Ford’s U.S. November sales rose 2.4% over year-ago on a daily rate basis on the back of strong performances of key models, including the Fiesta B-car and Fusion midsize sedan, up 21.0% and 45.1%, respectively.
Last month’s tally of 185,200 U.S. deliveries, which marked the automaker’s best November since 2004, reflected gains across some segments, with a few nameplates turning in poor performances.
Ford had a good month in the truck category, with deliveries of its bread-and-butter F-Series fullsize pickup up 10.6% to 60,996 units and sales of the E-Series van jumping 35.7% to 10,145.
John Felice, Ford vice president-U.S. marketing, sales and service, says commercial customers often purchase late in the year, which helped give the F-Series and E-Series a boost.
“It’s not surprising with the improvement in the economy and business environment, and at the end of the year because of tax purposes companies step up and buy,” he says during a conference call with analysts and journalists to discuss November sales results.
Utility sales were mixed, with most showing drastic declines, including the Escape small CUV (down 3.7%), Edge midsize CUV (16.9%) and Lincoln MKX luxury CUV (11.2%).
While it’s not unusual for Edge and MKX sales to fluctuate, Escape historically is one of Ford’s strongest performers. But Felice points to the Escape’s 20,988 deliveries for the month, saying he is not concerned by the November slump.
“We were pleased with Escape, which had a 9% increase in retail sales,” he says. “Year-over-year fleet (demand) was down significantly, so retail was strong while fleet sales were down.”
The Focus C-car, typically a stalwart in Ford’s lineup, was another disappointment, posting a 19.9% decline vs. year-ago to 15,239 units.
Felice says the Focus was the victim of the recently revamped Fiesta pulling away buyers, and stresses the car’s transaction prices are among the highest in its segment.
Meanwhile, Felice says the midsize sedan segment is becoming increasingly competitive and showing signs of contraction. Asian automakers, have hiked incentives, particularly Toyota on its popular Camry midsize sedan.
“When you look at the dynamics, what’s happening is there is weakness in the C/D segment,” he says. “Industry levels are up for all manufacturers, so there is a strong competitive environment in the C/D segment.”
Of Ford’s total November sales, 23% were to fleets, with 13% going to commercial buyers, 4% government and 6% daily rental. Last November’s fleet mix was 24%, with 14% commercial, 4% government and 6% daily rental.

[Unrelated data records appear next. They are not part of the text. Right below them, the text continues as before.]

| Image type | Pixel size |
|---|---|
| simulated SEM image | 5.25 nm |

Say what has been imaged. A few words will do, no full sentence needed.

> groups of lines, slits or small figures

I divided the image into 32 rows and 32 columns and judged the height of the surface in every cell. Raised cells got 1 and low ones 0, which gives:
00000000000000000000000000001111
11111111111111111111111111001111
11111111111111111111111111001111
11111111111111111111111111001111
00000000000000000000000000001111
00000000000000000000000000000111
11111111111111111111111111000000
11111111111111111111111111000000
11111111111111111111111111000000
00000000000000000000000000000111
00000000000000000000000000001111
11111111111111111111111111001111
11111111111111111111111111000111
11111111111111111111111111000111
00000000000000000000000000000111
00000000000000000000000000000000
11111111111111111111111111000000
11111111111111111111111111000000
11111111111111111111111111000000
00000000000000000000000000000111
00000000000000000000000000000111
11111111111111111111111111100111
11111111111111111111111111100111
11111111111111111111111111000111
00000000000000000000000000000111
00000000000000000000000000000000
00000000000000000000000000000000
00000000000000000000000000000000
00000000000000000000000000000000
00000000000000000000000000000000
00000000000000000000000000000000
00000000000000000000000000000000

Ford ended November with 682,000 light vehicles in inventory, including 178,000 utility vehicles, 268,000 trucks and 236,000 cars, equating to 89 days’ supply overall, well above the 60 days’ supply considered ideal.
Erich Merkle, Ford’s top U.S. sales analyst, says the automaker is building up stock levels in preparation for new-model launches next year which will require brief plant shutdowns.